I love Úbeda. It’s truly unbelievable. The first time I visited was during a mini-tour of paradores in 2005 with my then girlfriend, Maude. We took in the paradores at Cazorla, Granada, Jaén and Úbeda.

Úbeda is about the size of Ronda, 30-plus thousand population, and like my "home town" up in the hills above Marbella, feels like a village.

Built of the same stone as Jaén and nearby Baeza, it is delightful to gaze at. Everywhere is in walking distance.

The parador itself is a monument, a former palace. It was the first palace to be converted into a parador. It was originally built as the residence of the chaplain of the funeral chapel of El Salvador and is located in a central square where it shares space with some of the city's most outstanding monuments. The building’s Renaissance architecture is notable for its façade and splendid central courtyard, which is one of the most beautiful in Úbeda. The large windows on the façade bathe the interior, its elegant rooms and majestic halls in bright light.

Together with the nearby town of Baeza, Úbeda has been designated a UNESCO World Heritage Site. A well-deserved accolade.


That concludes my overview of my dozen favorite large towns and cities in Andalucía.

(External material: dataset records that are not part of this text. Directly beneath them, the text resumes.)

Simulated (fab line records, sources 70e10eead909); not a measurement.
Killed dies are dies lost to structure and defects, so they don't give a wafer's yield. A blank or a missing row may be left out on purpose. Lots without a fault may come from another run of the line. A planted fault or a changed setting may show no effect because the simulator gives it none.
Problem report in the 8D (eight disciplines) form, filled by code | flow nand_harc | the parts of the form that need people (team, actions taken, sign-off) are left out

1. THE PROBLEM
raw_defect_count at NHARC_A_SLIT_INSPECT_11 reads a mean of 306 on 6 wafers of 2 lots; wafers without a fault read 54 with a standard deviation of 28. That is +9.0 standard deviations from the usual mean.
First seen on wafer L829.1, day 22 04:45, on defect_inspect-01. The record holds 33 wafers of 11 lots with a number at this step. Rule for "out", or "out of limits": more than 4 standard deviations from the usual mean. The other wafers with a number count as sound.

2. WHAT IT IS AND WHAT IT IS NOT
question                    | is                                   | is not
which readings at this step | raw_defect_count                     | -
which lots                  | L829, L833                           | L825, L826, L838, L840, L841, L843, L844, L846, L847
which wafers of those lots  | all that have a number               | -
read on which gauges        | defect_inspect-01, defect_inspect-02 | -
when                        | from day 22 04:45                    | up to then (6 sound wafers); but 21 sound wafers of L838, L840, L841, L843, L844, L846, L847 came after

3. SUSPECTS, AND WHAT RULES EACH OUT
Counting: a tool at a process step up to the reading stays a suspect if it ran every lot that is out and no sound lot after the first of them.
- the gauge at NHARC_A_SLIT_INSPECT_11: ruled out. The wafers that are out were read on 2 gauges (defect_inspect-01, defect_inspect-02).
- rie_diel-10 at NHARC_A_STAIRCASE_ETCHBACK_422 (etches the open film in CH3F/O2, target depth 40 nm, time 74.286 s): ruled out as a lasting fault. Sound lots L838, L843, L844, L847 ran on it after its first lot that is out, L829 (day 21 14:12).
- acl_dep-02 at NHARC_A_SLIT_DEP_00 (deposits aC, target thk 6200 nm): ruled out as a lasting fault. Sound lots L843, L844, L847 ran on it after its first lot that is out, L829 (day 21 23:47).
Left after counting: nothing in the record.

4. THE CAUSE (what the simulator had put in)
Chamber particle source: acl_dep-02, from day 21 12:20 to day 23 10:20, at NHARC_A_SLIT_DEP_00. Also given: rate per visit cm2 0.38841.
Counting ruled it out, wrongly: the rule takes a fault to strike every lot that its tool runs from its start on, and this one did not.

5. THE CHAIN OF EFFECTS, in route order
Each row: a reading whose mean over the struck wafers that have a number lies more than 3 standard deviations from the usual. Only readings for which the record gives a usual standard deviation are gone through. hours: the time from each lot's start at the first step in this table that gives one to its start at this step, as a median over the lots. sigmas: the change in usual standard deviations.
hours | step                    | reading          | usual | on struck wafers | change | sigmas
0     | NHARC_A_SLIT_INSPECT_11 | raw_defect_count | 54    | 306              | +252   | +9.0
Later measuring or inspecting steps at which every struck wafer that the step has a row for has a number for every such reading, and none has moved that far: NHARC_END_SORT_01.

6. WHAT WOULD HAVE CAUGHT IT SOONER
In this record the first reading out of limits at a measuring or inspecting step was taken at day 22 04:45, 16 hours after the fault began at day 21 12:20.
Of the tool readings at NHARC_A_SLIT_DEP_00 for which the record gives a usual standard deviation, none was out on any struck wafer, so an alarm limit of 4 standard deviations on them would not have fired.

There are, of course, many smaller municipios, including the so-called pueblos blancos.

I like Baeza, Bolonia, Cazorla, Cómpeta, Cortes de la Frontera, El Colmenar, Frigiliana, Gaucín, Jimena de la Frontera, Jimera de Líbar, Mijas Pueblo, Monda, Montejaque, Nerja, Ojén, Olvera, Setenil de las Bodegas, Torre del Mar, Torrox Pueblo and Zahara de la Sierra.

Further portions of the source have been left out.